We currently carry three layers of insurance coverage for our operating activities in the Gulf of Mexico. The current policy limits for well control and hurricane damage (defined as named windstorm in our policies) are up to $100.0 million and $140.0 million, respectively, and the policies are effective until June 1, 2013. We carry an additional $100.0 million of well control coverage effective until June 1, 2013 on certain wells at our Mahogany, Matterhorn, Virgo, Main Pass 107/108, Tahoe and SE Tahoe fields. A retention amount of $5.0 million for well control events and $40.5 million per hurricane occurrence must be satisfied by us before we are indemnified for losses. Pollution causing a negative environmental impact is characterized as a covered component of each of the well control and hurricane sections of the policy.
30
We estimate that as of December 31, 2012, approximately 91% of the estimated future net revenues discounted at 10% (PV-10) attributable to our Gulf of Mexico properties are on platforms that are covered under our current insurance policies for named windstorm damage. This PV-10 percentage coverage is less than the previous year due to the acquisition of the Newfield Properties. Since we closed on the Newfield Properties near the end of named windstorm season and much of the property value is in subsea wells, we elected not to purchase named windstorm insurance on the assets at the time of the acquisition. There are certain other properties we have deemed as non-core and do not cover for named windstorm damage.

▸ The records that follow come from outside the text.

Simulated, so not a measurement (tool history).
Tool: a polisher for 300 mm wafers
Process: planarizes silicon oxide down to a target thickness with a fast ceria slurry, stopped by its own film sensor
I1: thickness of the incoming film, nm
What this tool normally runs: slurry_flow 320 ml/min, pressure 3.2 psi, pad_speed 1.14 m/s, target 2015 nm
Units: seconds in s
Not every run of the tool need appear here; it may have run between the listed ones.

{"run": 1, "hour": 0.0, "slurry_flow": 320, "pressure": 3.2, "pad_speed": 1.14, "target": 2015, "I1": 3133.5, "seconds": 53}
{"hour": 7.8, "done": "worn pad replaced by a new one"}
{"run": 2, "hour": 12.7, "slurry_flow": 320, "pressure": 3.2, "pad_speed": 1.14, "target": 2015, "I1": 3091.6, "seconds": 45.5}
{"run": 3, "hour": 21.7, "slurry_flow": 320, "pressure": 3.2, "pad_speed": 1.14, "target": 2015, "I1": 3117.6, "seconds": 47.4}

Our general and excess liability policy was recently renewed for another year and is effective until May 1, 2014. This policy provides for $300.0 million of liability coverage for bodily injury and property damage, including liability claims resulting from seepage, pollution or contamination. With respect to the Oil Spill Financial Responsibility requirement under the Ocean Pollution Act, we are required to evidence $150.0 million of financial responsibility to the Bureau of Safety and Environmental Enforcement. We qualify to self-insure for $54.0 million of this amount and the remaining $96.0 million is covered by insurance.
We are currently in the process of renewing our policies for well control and damages from named windstorms that expire on June 1, 2013 and believe we will be able to renew such policies at acceptable terms and premiums. Although we have not been informed otherwise, in the future, our insurers may not continue to offer this type and level of coverage to us, or our costs may increase substantially as a result of increased premiums and there could be an increased risk of uninsured losses that may have been previously insured, all of which could have a material adverse effect on our financial condition and results of operations. We are also exposed to the possibility that in the future we will be unable to buy insurance at any price or that if we do have claims, the insurers will not pay our claims. However, we are not aware of any financial issues related to any of our insurance underwriters that would affect their ability to pay claims. We do not carry business interruption insurance.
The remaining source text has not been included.